In Malaysia today, halal practices, or those that adhere to Islamic law, are deeply important for increasingly devout Muslims, who make up more than 60 percent of the population. The country’s Department of Islamic Development, known by its Malay acronym JAKIM, is the sole statutory halal certifier although it has neither fully operational forensic laboratories nor experienced staff, despite having enormous and mostly arbitrary power.

Industry figures have told Asia Sentinel the agency is deeply corrupt, with bribes routinely charged to certify establishments and products as halal and with a long string of other problems that endanger the entire process of what should be serious attention to religious requirements but which has none of those characteristics.

One of the casualties is the Malaysian Halal Industry Development Corporation (HDC), established in 2006 to take over halal certification from JAKIM and promote Malaysian halal products internationally. But in 2009 JAKIM, under mysterious circumstances, took back complete halal certification from the HDC and put it into a newly established department called the Halal Hub Division.

The HDC then morphed into a white elephant operation focused on spending hundreds of millions developing warehousing facilities in what were called Halal Parks with few functions. All of these, like the Labuan Halal Complex, have few or no tenants. Asia Sentinel visited the Perlis Halal Park in Padang Besar recently and found it mainly empty except for a tenant using the park as a staging point to smuggle goods in and out of Thailand. The rest of the HDC’s activities involve organizing exhibitions as an event manager.

Traditionally in Malaysia, stalls, eateries, and restaurants were known to be halal through word of mouth. The surroundings and Islamic symbols on the walls with signs saying “bertanggung halal” were enough assurance. These businesses relied on community recognition. Any premises suspected of not being halal would just be boycotted by locals. It’s only been in the last decade that authorities have been pushing small businesses to seek halal registration.

Today, only a small fraction of Malay sole proprietors and SMEs have gained halal certification. In addition, only a small proportion of international hotels and resorts have halal registration. SME owners and food and beverage managers of hotels say the major barrier to gaining halal registration is money. For many sole proprietors and SMEs who ran traditional businesses, the on-site infrastructure requirements were prohibitive and way beyond their financial means.

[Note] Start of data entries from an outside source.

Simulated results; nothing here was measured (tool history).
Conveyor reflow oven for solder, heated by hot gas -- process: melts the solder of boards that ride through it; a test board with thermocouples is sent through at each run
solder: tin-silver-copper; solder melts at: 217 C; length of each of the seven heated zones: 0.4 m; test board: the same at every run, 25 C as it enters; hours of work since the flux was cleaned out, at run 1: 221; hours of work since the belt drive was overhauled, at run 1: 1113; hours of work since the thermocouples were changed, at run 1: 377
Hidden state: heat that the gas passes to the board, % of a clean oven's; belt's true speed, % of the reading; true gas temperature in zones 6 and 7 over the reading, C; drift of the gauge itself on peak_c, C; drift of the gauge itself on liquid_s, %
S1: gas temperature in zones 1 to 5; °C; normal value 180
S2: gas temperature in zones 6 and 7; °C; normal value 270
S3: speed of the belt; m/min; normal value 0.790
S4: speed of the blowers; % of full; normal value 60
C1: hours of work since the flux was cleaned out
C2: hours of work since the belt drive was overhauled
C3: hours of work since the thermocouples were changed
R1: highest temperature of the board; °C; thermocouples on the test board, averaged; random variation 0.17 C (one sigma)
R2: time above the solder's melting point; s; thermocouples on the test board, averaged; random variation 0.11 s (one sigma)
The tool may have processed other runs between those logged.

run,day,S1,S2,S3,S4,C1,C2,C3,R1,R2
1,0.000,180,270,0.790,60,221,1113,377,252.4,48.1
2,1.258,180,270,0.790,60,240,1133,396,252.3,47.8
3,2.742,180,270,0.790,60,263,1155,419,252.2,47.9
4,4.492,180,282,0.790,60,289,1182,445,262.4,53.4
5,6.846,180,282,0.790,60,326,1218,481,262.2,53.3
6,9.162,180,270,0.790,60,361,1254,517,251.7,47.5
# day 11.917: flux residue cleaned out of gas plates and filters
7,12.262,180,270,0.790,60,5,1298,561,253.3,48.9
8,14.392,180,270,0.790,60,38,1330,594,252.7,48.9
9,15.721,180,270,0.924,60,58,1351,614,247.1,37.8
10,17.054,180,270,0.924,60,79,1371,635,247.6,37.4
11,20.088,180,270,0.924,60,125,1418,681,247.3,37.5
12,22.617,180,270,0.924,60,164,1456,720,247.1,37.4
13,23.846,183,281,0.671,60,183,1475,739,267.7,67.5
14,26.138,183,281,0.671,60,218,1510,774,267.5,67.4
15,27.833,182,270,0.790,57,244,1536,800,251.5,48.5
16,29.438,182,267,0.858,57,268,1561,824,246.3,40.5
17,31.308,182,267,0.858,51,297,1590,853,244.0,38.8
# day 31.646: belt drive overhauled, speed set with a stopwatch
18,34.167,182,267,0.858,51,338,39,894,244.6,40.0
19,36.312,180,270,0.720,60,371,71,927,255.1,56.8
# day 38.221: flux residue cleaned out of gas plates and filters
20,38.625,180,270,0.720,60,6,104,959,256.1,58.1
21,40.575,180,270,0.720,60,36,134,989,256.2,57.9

A dark side to the halal certification process has cropped up, however, for a process millions of Malaysians take very seriously but know very little about. SME proprietors and F&B managers told Asia Sentinel that JAKIM officials routinely request cash payments above the statutory fees in order to guarantee registration.

In addition, they say, Municipal Councils and the fire department also request cash payments above statutory fees to issue the necessary documents required by JAKIM in halal product and premises applications. According to one F&B manager, this practice is not just carried out by a few rogue officers. It appears endemic. One officer, the manager said, brought out his immediate superior to negotiate the payment.

In another case, a Muslim Lebanese butcher from Australia was setting up a halal choice meat cut butchery in Kuala Lumpur for retail and distribution. A JAKIM official requested a RM50,000 payment for registration. Due to the company’s policy of not paying bribes due to the firm’s religious moral philosophy, investment in Malaysia was immediately aborted.

Some SMEs have tried to circumvent the issue of corruption through hiring consultants or brokers who don’t have technical or religious backgrounds but rather, as one proprietor put it, seem to be “sleazy hustlers” to “facilitate” the process.

Companies have found bucking the system by complaining only leads to drastic consequences, like have their operating licenses suspended and being put out of business.

Some JAKIM officers, the purveyors say, are arrogant and refuse to assist in the registration process, leading to a backlash against certification. The high rate of application rejection is discouraging firms to apply, they say, leading to a black market in rented halal certificates, or even bogus logos, now in epidemic proportions that JAKIM can’t handle. As a consequence, 60 percent of halal registrations in Malaysia are to non-Muslim multinational companies.

JAKIM doesn’t have its own compliance officers on the ground, relying on officers from the Ministry of Domestic Trade to assist. With Domestic Trade officers focusing on their own agendas such as price control, the whole halal regulatory system in Malaysia is undermined. Yet JAKIM’s overzealous actions over incorrect reports made by other parties have led to brand damage.

JAKIM is using the halal certification system to impose its ideas and opinions on the Malaysian community. Just recently alcohol-free beer has been banned in Malaysia, even though these products are widely distributed and sold throughout the rest of the Muslim world. McDonalds Malaysia doesn’t allow customers to bring in cakes that have not been certified halal by JAKIM. Words like ‘chicken ham’, ‘beef bacon’, and ‘chicken char siew’ are not allowed to be used on products certified by JAKIM, even though similar culturally derived food names are certifiable in other countries. JAKIM determines its own standards and opinions about the definition of halal without any recourse to appeal their rulings.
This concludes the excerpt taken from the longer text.